Questions

How do you discount value of common stock?

I want to exit a startup as a founder and to sell my common stock. I understand that it is less valued compared to preferred stock. But how much? Are there any benchmarks?

2answers

Hire an independent valuator. In the case of US companies, a 409A valuation has to occur at every priced financing round, so if you've had one done, that would serve as guide.

But you might not even have the right to sell your shares. Your shares should be subjected to vesting and your voluntary resignation would likely cancel all remaining unvested shares. Even should you have shares to sell, if you have Preferred shareholders, it's likely that there are terms that might make selling your shares to a 3rd party difficult.

Happy to talk in more detail about the specifics of your situation.


Answered 10 years ago

Basic starting point to value any stock is to look at the earnings that stock is likely to generate in future. Boring, mature companies generating fairly predicatable (but not fast-growing) profits might be valued at 10x annual earnings.

A fast-growing business might be valued at 20x annual profits.

Something off-the-scale in terms of growth prospects (or for some other reason, e.g. Facebook buying Instagram to stop it growing into a competitor) could see 100x or more.

If you company is not profitable, you can still do the same sort calculation, but you have to base it on some prediction of future earnings (and then purchaser takes a punt on how likely your prediction is and will adjust multiple accordingly.)

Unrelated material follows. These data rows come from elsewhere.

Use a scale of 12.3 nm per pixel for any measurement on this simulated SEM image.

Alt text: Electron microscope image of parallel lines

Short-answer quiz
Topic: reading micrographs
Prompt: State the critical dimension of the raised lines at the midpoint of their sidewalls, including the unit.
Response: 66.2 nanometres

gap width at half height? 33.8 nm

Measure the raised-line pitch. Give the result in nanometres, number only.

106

It all comes down to the same kind of calculation you'd make with any investment.

Let's say that if you buy asset X you get $50k per year income.

So you might pay $1m for that asset (=5% return, better than a bank account).

If someone buying your shares confidently expects to get exactly $50k per year, they might pay $1m for them.

If they think that $50k is going to grow a lot, they'll pay more than $1m.

If they think the $50k is actually very uncertain, they'll pay a lot less than $1m.

If your shares are somehow worth more to them than just the income stream (which is often the case) then they'll adjust their valuation accordingly (e.g. another shareholder wants control as he can then do more things; another company can make more out of your company than you can alone; a competitor wants to buy you out to shut you down; etc.)

Regarding preferred stock: Preferred stock is more valuable than common stock because the preferred stock has special rights (which would vary from one company to another, but might include rights to get the first $X from any sale, then whatever is leftover is split amongst all shareholders; or the right to receive $x per year in a special dividend before remaining profits are split amongst all shareholders)

Those special rights will determine how much more valuable the preferred stock is to common stock, but hard to answer any more meaningfully without knowing more details.